I can’t find numbers today so no new update on that front.
What I can do though is give a more personal account of some of the troubles facing Malawians.
Malawi has a very large rural population so it is understandable that most of the relief efforts will focus there. Here in Blantyre, a city of just under a million people, there are still many problems and challenges. I want to introduce you to four people who live in Ndirande, an area stretching around the base of Ndirande Moutain. For many years the Presbyterian Church in Canada has supported a club, the Ndirande Handicapped Centre (formerly known as Tidzalerana) that hosts Malawians with various disabilities.
Shakira can’t walk. Here she is with her mother in her wheelchair provided by the club. As you look around the pictures you will see that nothing is wheelchair accessible. This includes the path to the latrine. Each time Shakira needs to go, her mother carries her the 25 meters.

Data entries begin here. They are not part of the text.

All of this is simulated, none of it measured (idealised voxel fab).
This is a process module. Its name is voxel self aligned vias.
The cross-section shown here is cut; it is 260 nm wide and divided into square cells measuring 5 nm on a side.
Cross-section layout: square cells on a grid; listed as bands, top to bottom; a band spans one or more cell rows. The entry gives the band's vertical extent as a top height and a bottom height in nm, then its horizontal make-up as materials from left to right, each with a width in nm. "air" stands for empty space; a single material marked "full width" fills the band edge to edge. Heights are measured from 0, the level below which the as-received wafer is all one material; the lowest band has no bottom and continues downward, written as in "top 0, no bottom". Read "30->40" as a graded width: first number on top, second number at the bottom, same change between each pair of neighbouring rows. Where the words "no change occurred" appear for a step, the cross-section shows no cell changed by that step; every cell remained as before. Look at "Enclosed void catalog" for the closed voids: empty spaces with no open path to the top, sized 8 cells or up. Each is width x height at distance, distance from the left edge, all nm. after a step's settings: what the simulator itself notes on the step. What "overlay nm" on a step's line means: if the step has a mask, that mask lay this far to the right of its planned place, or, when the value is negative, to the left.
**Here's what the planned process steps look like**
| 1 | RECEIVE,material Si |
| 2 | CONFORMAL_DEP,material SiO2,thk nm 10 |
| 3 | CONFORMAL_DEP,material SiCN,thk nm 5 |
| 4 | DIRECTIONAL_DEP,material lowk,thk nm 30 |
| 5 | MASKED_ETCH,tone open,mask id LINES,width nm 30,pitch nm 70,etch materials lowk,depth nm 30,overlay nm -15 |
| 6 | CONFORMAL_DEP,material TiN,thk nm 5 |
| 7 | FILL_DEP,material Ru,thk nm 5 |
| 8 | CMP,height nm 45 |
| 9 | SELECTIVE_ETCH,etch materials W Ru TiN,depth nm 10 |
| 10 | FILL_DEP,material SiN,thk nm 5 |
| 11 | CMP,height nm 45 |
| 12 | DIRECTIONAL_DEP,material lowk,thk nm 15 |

In the rains Shakira’s brick latrine melted. The temporary latrine is surrounded by corrugated steel.
The pile of dirt in front is the old latrine, now dissolved. Shakira keeps getting cuts as she goes in an out the makeshift door.
Beatrice has another problem: three of four walls are gone on her house. As an adult who can’t walk there is not a lot of work for her. This means not a lot of income which in turn means sub-standard construction material.
In this picture you can see that the community has started to rebuild by making new bricks. These bricks are dug from the ground and, when it rains, they will return to the ground.
One thing that Beatrice has that her neighbours don’t is a good latrine. There were floods in Malawi in 2015 and in response, Presbyterian World Service and Development supported the construction of new latrines for club members. Besides giving Beatrice some basic human dignity, latrines that can withstand the rain make a significant contribution to community health. When human sewage floods there is a greater risk of cholera. There is no running water in large tracts of Ndirande. Residents rely on water trucks or more convenient sources like puddles and streams. Beatrice’s latrine at least protects the water sources closest to her.
Madalitso is likely in the most common situation in urban areas. Like Beatrice she also has a PWS&D latrine. Her house withstood more of the rain than others.
The corner pictured here (top right) fell outwards, thankfully not hurting anyone. She has put as much plastic sheeting over the most vulnerable places so that when the rains come again she might keep what remains of her house.
Finally, Cornelius. Upon arriving at his house he immediately lit up and hugged Hamilton Banda, a staff person at the club. As someone with Down Syndrome, Cornelius would have a very low chance of independent living. He lives with his family but it is obvious that the larger community means the world to him.
His family’s home lost one end. Hamilton, my guide on this trip, had an animated conversation with Cornelius’ mother. She wanted me to know that two of the walls had been reinforced in 2015 using PWS&D funds. She banged them to demonstrate that they were solid. I’m no architect or engineer but I know my way around a blueprint. Both walls were load bearing and I’m convinced that if they were not reinforced, the whole house would have collapsed.
Cornelius has his own room. When I arrived it was being used to dry clothes but both he and his mother wanted me to see what concerns them most. You can see at the ridge line of the roof a crack has developed in the wall. This wall has been safe so far but the crack has widened recently. At the other end (out of the picture) is a reinforced wall. This mother’s concern for her son’s safety was obvious.